[llvm] [AMDGPU][True16][CodeGen] si-fix-sgpr-copies legalize size mismatched V2S copy with subreg case (PR #161290)
Brox Chen via llvm-commits
llvm-commits at lists.llvm.org
Mon Nov 17 09:06:11 PST 2025
https://github.com/broxigarchen updated https://github.com/llvm/llvm-project/pull/161290
>From 8440f0e1b8388c122351e4051164be97cb3bb36f Mon Sep 17 00:00:00 2001
From: guochen2 <guochen2 at amd.com>
Date: Mon, 29 Sep 2025 14:49:57 -0400
Subject: [PATCH] addtional case for mismatched size copy
---
llvm/lib/Target/AMDGPU/SIInstrInfo.cpp | 99 +++++++++++++------
llvm/lib/Target/AMDGPU/SIInstrInfo.h | 2 +
.../AMDGPU/fix-sgpr-copies-f16-true16.mir | 46 ++++++---
...-to-valu-pseudo-scalar-trans-f16-true16.ll | 10 +-
4 files changed, 109 insertions(+), 48 deletions(-)

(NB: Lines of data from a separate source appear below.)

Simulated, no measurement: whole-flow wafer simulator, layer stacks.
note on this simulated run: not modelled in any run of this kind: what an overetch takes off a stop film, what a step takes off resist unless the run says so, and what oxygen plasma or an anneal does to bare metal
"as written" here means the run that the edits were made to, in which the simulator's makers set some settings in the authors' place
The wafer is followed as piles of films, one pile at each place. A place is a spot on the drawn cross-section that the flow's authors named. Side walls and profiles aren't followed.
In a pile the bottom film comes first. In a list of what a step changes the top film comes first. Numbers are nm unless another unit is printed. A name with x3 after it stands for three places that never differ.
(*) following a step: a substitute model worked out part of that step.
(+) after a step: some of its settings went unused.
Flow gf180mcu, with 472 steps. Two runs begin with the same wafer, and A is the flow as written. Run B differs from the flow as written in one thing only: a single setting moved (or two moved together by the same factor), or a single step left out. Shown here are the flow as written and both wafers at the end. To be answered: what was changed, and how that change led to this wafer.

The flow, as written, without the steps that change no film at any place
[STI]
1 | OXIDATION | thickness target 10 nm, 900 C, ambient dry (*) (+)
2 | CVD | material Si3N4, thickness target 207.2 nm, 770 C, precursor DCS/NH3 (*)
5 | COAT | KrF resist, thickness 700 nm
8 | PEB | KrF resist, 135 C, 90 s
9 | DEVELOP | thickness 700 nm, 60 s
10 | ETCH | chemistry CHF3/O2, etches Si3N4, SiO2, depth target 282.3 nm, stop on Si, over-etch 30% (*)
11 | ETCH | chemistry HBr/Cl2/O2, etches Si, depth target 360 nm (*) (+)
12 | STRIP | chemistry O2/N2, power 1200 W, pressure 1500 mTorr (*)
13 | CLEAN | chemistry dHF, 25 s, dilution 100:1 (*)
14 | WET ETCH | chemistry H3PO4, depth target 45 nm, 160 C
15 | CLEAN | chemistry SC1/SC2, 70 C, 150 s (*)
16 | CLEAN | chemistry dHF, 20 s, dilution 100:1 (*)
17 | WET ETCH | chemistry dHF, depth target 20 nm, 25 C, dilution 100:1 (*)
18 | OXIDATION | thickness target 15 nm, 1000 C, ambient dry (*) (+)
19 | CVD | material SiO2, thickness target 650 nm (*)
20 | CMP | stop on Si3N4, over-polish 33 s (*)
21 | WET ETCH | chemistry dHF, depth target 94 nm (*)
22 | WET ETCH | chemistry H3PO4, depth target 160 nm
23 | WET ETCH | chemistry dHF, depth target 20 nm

diff --git a/llvm/lib/Target/AMDGPU/SIInstrInfo.cpp b/llvm/lib/Target/AMDGPU/SIInstrInfo.cpp
index 7cb7f47ddb220..60949de157313 100644
--- a/llvm/lib/Target/AMDGPU/SIInstrInfo.cpp
+++ b/llvm/lib/Target/AMDGPU/SIInstrInfo.cpp
@@ -7616,6 +7616,11 @@ void SIInstrInfo::legalizeOperandsVALUt16(MachineInstr &MI, unsigned OpIdx,
return;
unsigned Opcode = MI.getOpcode();
+ if (Opcode == AMDGPU::REG_SEQUENCE) {
+ legalizeSpecialInst_t16(MI, MRI);
+ return;
+ }
+
MachineBasicBlock *MBB = MI.getParent();
// Legalize operands and check for size mismatch
if (!OpIdx || OpIdx >= MI.getNumExplicitOperands() ||
@@ -7654,6 +7659,65 @@ void SIInstrInfo::legalizeOperandsVALUt16(MachineInstr &MI,
legalizeOperandsVALUt16(MI, OpIdx, MRI);
}
+// Legalize operands of size-mismatches special inst between 16bit and 32bit
+// in moveToVALU lowering in true16 mode. This caused by 16bit
+// placed in both vgpr16 and sreg32 by isel. Including cases:
+// Copy
+// 1. dst32 = copy vgpr16 => dst32 = REG_SEQUENCE(vgpr16, lo16)
+// 2. dst32 = copy .lo16:vgpr32 / dst32 = copy .hi16:vgpr32
+// => dst32 = REG_SEQUENCE(.lo16/hi16:vgpr32, lo16)
+// 3. sgpr16 = copy vgpr32/... (skipped, isel do not generate sgpr16)
+//
+// Reg_sequence
+// dst32 = reg_sequence(vgpr32, lo16/hi16)
+// => dst32 = reg_sequence(.lo16:vgpr32, lo16/hi16)
+//
+// This can be removed after we have sgpr16 in place.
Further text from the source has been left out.